Building a legacy for generations of alumni

Brick by brick, more than 280 alumni are making their mark on campus — just in time for SAIT's 100th birthday.

By donating to the SAIT Opportunities Fund, they will each have their names engraved on bricks in a donor wall in front of Heritage Hall.

Jim Fehr, alumnus and sheet metal instructor at SAIT, stands before Heritage Hall at the brick wall where his father’s name is engraved.

A family affair

The idea for the wall came from Jim Fehr, a SAIT alumnus who has worked at SAIT for 35 years; first in maintenance and for the past 13 years as a sheet metal instructor. He was inspired by the fundraising campaign for the 1988 Calgary Winter Olympics that encouraged donors to buy a personalized brick in Olympic Plaza. He brought this idea to the SAIT Alumni Board of Directors and the first bricks were sold in 1991. 

"I thought it would be a great fundraising idea for us," Fehr says. "When I finally saw SAIT's brick wall come up, that was something. I had to take a picture of my dad's brick to show it to him."

Fehr's relationship with SAIT has always been a family affair. His father and one of his sons are also sheet metal mechanic graduates, and another of his sons will complete his electrician apprenticeship in December. Fehr points with pride to the bricks his father has already purchased.

"In years to come, when my dad passes away, my grandchildren can find his brick and say, 'There's my great-grandpa,'" Fehr says.
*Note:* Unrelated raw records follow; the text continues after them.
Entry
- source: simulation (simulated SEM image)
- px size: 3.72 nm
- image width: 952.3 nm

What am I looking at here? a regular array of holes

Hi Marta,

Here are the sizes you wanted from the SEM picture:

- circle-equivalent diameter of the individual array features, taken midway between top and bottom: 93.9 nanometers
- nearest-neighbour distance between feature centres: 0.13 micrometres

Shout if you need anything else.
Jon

Alumni supporting students

The SAIT Opportunities Fund helps students by supporting programs and projects not covered by tuition or government — and fundraising for it is being led by students working with SAIT's Student Calling Program.

Hector Flores started as a student caller in September 2015, and he has been impressed with alumni support. "A donation of $100 or more to the Fund makes you eligible for an engraved brick in honour of SAIT's centennial, so it makes something intangible, tangible. It's been very successful," Flores says.

Since February 2016, 288 bricks have been pledged, and the number continues to rise.

"Centennial is about heritage and keeping a legacy," Flores says. "Alumni who make a pledge and receive these bricks are receiving a piece of history, as well as contributing to SAIT's programs.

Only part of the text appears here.